In this work, I implemented a generative adversarial network based on the theories of capsules, dynamic routing by agreement and mutual information. The GAN is for the most part symmetric, given the similarity in the architecture between the generator and discriminator networks. This project pursues the idea of a path toward unsupervised classification of MNIST digits, achieving an accuracy much close and comparable to baseline classifier trained in a supervised manner; where the two approaches would share the same encoder architecture. However in the unsupervised approach, at least during training stage, the architecture of the trainable infrastructure required is more complex, harder to deal with, due to training stability and an accentuated stochastic behavior.
During training, in order for the discriminator to act as a classifier while capturing the class information from the unlabeled dataset, a random set of class labels, is given as input to the generator, whereas that exact set is used afterwards to penalize the discriminator. Hence the mutual information technique.
- Pytorch 1.0
- Python 3.6
- opencv 3.4.1
- numpy 1.16.2
For a more comprehensive list of required packages you may refer to the file conda_environment.yaml You may also use conda package manager to recreate that specific working environment, with the following command:
conda env create -f conda_environment.yaml
python main.py
The current code implementation on the branch master reflects the architecture shown above in this repository. In this branch, however, the network design is not aligned with the final objective of this project, whereas it is in the branch called mimic.

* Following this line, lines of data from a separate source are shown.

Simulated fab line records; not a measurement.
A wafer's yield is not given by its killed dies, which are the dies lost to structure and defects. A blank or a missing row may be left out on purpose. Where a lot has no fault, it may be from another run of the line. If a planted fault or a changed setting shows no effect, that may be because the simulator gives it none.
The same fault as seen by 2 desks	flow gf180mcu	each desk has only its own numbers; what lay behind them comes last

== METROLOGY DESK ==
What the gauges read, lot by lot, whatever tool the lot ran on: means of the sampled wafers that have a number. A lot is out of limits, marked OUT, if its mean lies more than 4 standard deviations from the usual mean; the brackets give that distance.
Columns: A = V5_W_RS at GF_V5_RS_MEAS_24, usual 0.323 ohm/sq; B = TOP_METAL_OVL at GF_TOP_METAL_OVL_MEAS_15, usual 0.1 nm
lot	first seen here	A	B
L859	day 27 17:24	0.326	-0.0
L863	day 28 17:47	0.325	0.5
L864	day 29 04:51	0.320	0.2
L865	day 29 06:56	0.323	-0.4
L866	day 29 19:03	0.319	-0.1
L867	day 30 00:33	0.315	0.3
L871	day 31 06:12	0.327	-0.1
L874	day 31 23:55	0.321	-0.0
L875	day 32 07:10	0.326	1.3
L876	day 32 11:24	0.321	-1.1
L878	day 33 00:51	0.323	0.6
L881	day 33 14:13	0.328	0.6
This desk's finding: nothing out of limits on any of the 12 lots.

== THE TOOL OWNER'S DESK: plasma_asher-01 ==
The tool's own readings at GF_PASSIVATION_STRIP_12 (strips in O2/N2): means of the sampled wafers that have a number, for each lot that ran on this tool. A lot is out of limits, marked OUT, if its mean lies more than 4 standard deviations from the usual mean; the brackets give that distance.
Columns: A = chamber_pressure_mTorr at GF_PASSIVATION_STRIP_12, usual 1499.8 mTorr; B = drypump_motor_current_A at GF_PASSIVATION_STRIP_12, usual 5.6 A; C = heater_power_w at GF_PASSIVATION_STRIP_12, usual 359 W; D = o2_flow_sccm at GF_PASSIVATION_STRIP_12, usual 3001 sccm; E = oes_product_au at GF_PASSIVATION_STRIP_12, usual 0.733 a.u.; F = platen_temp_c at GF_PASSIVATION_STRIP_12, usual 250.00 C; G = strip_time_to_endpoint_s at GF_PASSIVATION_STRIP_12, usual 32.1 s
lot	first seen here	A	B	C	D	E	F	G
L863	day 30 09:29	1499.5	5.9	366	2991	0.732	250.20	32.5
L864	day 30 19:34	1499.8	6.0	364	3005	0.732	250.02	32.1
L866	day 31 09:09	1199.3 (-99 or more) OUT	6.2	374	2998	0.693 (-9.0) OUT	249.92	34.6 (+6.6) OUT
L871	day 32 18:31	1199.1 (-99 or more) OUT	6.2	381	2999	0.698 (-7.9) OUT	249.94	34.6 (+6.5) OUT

Unlike in the standard architecture as in GAN theory where the input to the generator is randomly sampled, in here the input is the directly correlated to the output of the discriminator. More specifically in this implementation the last capsule layer of discrimination is provided as input to the generator, and currently the class info is not integrated in the network.
The input to the generator is the concatenation of a one dimensional tensor of continuous code (random normal distribution) of size 32, and a second tensor of discrete code (random hot-encoded class info) of the same size of the number of classes, 10 in the case of MNIST.